STORMS

The solar winds measured in situ have been classified in at least two types based on their bulk properties: “fast” (>500 km/s) wind from coronal holes and the “slow” (`<`500 km/s) solar wind (SSW) of enigmatic origin. The winds originate in the solar corona, a multi-species, multi-temperature magnetised plasma heated by yet undetermined processes. The trace elements (minor heavy ions) transported in the winds exhibit peculiar properties that are suspected signatures of the fundamental plasma processes at play during the heating of the corona and the release process of the wind. For example, spectroscopic observations show that the abundance of a subset of these minor ions, those with low First Ionisation Potential (FIP) (such as Mg, Si, Fe), is much higher in the solar corona than in the photosphere.

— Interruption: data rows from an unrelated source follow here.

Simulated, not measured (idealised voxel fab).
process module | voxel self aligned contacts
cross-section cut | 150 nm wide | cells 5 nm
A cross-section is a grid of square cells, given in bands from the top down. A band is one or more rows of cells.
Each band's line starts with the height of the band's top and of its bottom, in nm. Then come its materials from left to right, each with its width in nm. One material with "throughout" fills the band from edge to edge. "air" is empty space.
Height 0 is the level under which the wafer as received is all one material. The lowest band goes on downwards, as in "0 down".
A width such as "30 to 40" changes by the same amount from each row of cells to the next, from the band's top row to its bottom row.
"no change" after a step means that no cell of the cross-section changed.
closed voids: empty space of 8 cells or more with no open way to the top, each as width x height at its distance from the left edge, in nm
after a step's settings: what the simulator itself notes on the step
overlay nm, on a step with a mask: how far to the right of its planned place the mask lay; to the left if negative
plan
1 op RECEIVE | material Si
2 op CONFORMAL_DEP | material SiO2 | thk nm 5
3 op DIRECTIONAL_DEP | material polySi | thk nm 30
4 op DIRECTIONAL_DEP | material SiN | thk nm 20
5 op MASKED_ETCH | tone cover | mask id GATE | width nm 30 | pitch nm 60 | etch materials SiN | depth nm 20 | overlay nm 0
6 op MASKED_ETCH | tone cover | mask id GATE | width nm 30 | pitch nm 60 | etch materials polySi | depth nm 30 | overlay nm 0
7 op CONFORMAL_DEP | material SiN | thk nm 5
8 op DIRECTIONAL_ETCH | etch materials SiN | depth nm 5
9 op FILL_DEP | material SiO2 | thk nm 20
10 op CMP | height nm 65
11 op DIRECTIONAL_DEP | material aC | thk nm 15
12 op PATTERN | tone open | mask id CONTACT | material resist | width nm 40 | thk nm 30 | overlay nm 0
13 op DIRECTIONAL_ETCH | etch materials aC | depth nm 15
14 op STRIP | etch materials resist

Since the magnitude of this ‘FIP effect’ in closed field regions of the corona is similar to that measured in the SSW, it has been argued that the SSW forms by the release onto open magnetic field lines of plasma initially confined to closed field regions of the corona (dynamic theory of the SSW). An alternative theory (here termed ‘quasi-steady state’) suggests that the SSW exists regardless of these magnetic reconfigurations and is formed along open magnetic flux tubes that undergo strong expansion between the photosphere and the upper corona. The fractionation of elements according to their ionisation potential is also seen in other stellar coronae and the process reduces as one moves to later spectral types with measured inverse-FIP effects detected seldomly in the solar corona and frequently on M-type stars.